While thinking about this in the shower (you are not the only one that does this!) came the idea which reduced the code to just 119 chars. This dramatic reduction started to feel close to minimal, and the hunt resumed. The progression to the present size is interesting, and it is interesting that the same algorithm can be expressed so differently by slight rearrangement of its parts.

// 119
char O,o[20];main(l){for(;~(l=getchar());O||puts(o))o[O++]=isprint(l)?l:46,O&=15,printf("%02x ",l);O[o]=0;O&&puts(o);}
// 116
char O,o[20];main(l){for(;O++[o]=~(l=getchar())?4<(4^l>>5)?l:46:0;(O&=15)||puts(o))printf("%02x ",l);O>1&&puts(o);}
// 115
char O,o[20];main(l){for(;O[o]=~(l=getchar())?4<(4^l>>5)?l:46:0;(O=-~O&15)||puts(o))printf("%02x ",l);O&&puts(o);}
// 113
char O,o[20];main(l){for(;~l;(O=~l?printf("%02x ",l),-~O&15:!O)||puts(o))O[o]=~(l=getchar())?4<(4^l>>5)?l:46:0;}
// 112
char O,o[20];main(l){for(;~l;(O=~l?-~O&printf("%02x ",l)*5:!O)||puts(o))O[o]=~(l=getchar())?4<(4^l>>5)?l:46:0;}
// 111
char O,o[20];main(l){for(;~l;O||puts(o))O=(O[o]=~(l=getchar())?4<(4^l>>5)?l:46:0)?-~O&printf("%02x ",l)*5:!O;}
// 110
char O,o[0];main(l){for(;~l;O||puts(o))O=(O[o]=~(l=getchar())?4<(4^l>>5)?l:46:0)?-~O&printf("%02x ",l)*5:!O;}
// 109
char O,o[];main(l){for(;~l;O||puts(o))O=(O[o]=~(l=getchar())?4<(4^l>>5)?l:46:0)?-~O&printf("%02x ",l)*5:!O;}

There are solutions without the ASCII sidebar that are significantly shorter. These do not compete in the same category, since their output is materially different. They are derived from the solutions above, but are still fascinating as concise utilities, so here is their progression, for the curious:

// 102
I;O(O){putchar(O+48+39*(9<O));}main(l){for(;~(l=getchar());O(++I&15?~15:~37))O(l>>4),O(l&15);O(-38);}
// 80
O;main(l){while(~(l=getchar()))printf("%02x%c",l,++O&15?32:10);O&15&&puts("");}
// 78
O;main(l){for(;~l;(O=~(l=getchar())?printf("%02x ",l),-~O&15:!O)||puts(""));}
// 77
O;main(l){for(;~l;(O=~(l=getchar())?-~O&printf("%02x ",l)*5:!O)||puts(""));}
// 76
O;main(l){for(;~l;O||puts(&O))O=~(l=getchar())?-~O&printf("%02x ",l)*5:!O;}

It is possible to reduce the size of each of these by one by eliding the trailing newline. This was not reported above since the newline kept getting appended by processing software, and it is more interesting to remove characters by changing code than by filtering:

$ tr -d '\012' < 109.c | wc -c
108
$ tr -d '\012' < 76.c | wc -c
75
$ tr -d '\012' < 109.c | cc -o 108 -xc -
$ verify 108
$

An obfuscated hex dump has been done before: 1986/bright/bright.c is similar in function, but it uses more characters in just setting up its obfuscation than this entire solution!

BIGGER SPOILER

If you are unhappy with the way DEL (character 127) is handled, replace the cryptic expression 4<(4^l>>5)?l:46 with 32>l|l>126?46:l. Both take the same number of characters, but the former is a bit more interesting. Bonus question: how does the first expression work?

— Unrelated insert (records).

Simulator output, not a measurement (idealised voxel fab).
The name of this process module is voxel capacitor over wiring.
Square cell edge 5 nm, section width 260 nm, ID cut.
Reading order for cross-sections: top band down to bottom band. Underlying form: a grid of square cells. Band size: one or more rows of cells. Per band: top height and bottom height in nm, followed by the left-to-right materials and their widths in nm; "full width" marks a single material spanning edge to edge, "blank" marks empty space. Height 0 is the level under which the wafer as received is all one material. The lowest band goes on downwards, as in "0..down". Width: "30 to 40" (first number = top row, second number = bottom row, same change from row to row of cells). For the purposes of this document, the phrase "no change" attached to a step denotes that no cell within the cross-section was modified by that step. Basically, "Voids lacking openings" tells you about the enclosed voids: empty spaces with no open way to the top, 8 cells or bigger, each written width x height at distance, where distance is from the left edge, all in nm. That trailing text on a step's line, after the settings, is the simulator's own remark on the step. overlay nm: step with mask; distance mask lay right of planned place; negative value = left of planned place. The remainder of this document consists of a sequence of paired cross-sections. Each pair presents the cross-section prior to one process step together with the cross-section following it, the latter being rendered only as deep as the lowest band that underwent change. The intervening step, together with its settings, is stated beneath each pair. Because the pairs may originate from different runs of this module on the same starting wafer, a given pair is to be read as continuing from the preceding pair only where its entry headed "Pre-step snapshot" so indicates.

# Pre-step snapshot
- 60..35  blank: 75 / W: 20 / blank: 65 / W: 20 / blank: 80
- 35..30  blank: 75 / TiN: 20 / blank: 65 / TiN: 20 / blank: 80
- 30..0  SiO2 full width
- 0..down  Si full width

BIGGEST SPOILER (and some history)

Technically, char o[0]; is illegal (SS 6.7.6.2) according to ISO (N1570). And char o[]; is a conditionally supported feature (SS 6.7.6.2, 6.10.8.3). However, it works in modern C implementations as an extension, including GCC, Clang and TCC, for X86 and ARM, on multiple operating systems (Linux, OSX, FreeBSD), so it is functionally correct. MicroSoft Visual C++ does not allow char o[] or char o[0], and implements its close relative char o[1] such that writing more than a single char will cause a fault, which is technically correct.

But how does this work at all, even as an extension? o[] allocates one(!) byte in a zero-filled data area (formerly BSS). The UNIX-derived systems this code was run upon all place the storage of O and o into a zero-filled VM page with nothing following: thus, there are plenty of available and unused zero bytes following O, addressed via o, and this code only needs 17. This is undefined behavior, but as shown, it is widely available.

The 1979 Seventh Edition UNIX (v7) system pre-dates the IOCCC by several years, and the source code to sh(1) was a significant inspiration for this contest. There are two C compilers present: cc written by Dennis Ritchie, and pcc written by Steven Johnson. The nested conditional expressions in 116 and smaller are too complex for cc (“Illegal conditional”) but pcc handles them correctly, and neither compiler accepts char o[] or char o[0] nor puts the bytes in a zero-filled page (as a paged VM was not yet written for UNIX).

More significant is that v7 printf(3) does not report the number of characters written, and therefore 111 compiles but does not work correctly; 113 is the shortest code that compiles and runs correctly in Ancient UNIX.

Interesting digression: v7 printf (_doprnt) was written in PDP-11 assembler. It pre-dates varargs.h, and assembly was the only way to gain access to the variable argument types. The first edition The C Programming Language, 1978, page 71, remarks:

By the way, there is no entirely satisfactory way to write a portable function that accepts a variable number of arguments, because there is no portable way for the called function to determine how many arguments where actually passed to it in a given call. … printf, the most common C function with a variable number of arguments, … is also non-portable and must be modified for different environments.

It is fascinating to explore the roots of C through the history of the operating system it was birthed within. C is often criticized as a difficult, inscrutable language, but as this contest demonstrates, this is in parody. Shell-gol is one of those instances where someone preferred a different language, and (ab)used the preprocessor to re-mold C into something they found comfortable. Most of the rest of the system, especially in the kernel, are models of clarity and efficient expression.

TL;DR

So which version is the shortest, portable hex dump?

Coda

Clearly, the smallest possible program violates modern best practice. It is not even possible to compile cleanly, but it will compile correctly.

Included is prog.nowarn.c, a modern C implementation that is – perhaps – the smallest, clean-compiling version using clang or gcc with -Wall -pedantic. Note that while this is larger than all but the original attempt, it will not work with the original Ritchie PDP-11 C compiler, since the expression within the ternary remains too complex.

Try

cat prog.c prog.nowarn.c

to compare the differences (diff is not helpful on a one-liner).